Friday, March 6, 2026

DICT to launch public complaints portal for courier and delivery services

The Department of Information and Communications Technology (DICT) is set to launch “Oplan Bantay Padala”, a public complaints platform aimed at monitoring the service quality of private courier and delivery firms, as consumer issues involving delayed deliveries and lost parcels continue to rise.

The initiative will allow the public to file complaints against Private Express and/or Messengerial Delivery Service (PEMEDES) operators for problems such as delivery delays, missing items, and other service-related violations.

The portal will be accessible through the DICT website, designed for mobile use, and will rely on anonymized data to protect complainants while generating aggregate performance statistics.
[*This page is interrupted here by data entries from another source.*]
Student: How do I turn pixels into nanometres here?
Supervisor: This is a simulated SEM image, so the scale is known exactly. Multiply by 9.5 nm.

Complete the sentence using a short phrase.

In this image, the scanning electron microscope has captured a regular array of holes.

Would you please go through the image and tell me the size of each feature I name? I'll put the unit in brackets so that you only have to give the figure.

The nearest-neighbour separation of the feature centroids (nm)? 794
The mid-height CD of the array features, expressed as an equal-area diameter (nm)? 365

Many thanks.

Oplan Bantay Padala follows the rollout of Oplan Bantay Signal, which enables users to report mobile network quality nationwide. Unlike the current system, where complaints are handled internally by operators with limited public visibility, the new platform will make performance data accessible to regulators and consumers alike.

 “With the current setup, complaints are handled internally with limited public visibility into operator performance. Oplan Bantay Padala will open a public-facing online portal that enables consumers to report the performance of PEMEDES operators to the DICT,” DICT secretary Henry Aguda said.

The DICT’s Postal Regulation Division, which oversees PEMEDES operators, said the platform will feature a real-time dashboard showing complaint volumes per operator across selectable timeframes, including monthly, quarterly, and annual views.

The system will also display the status of complaint resolution, with plans to later add metrics such as complaint trends, categories, and response times.

For consumers, the portal is expected to provide clearer visibility into the track records of delivery firms, particularly for online shopping and remittance transactions. For regulators, the system is intended to support data-driven enforcement by identifying operators with repeated or unresolved complaints.

Once operational, the DICT said Oplan Bantay Padala will mark the first government-run platform in the country to publicly aggregate and track consumer complaints against courier and delivery service providers.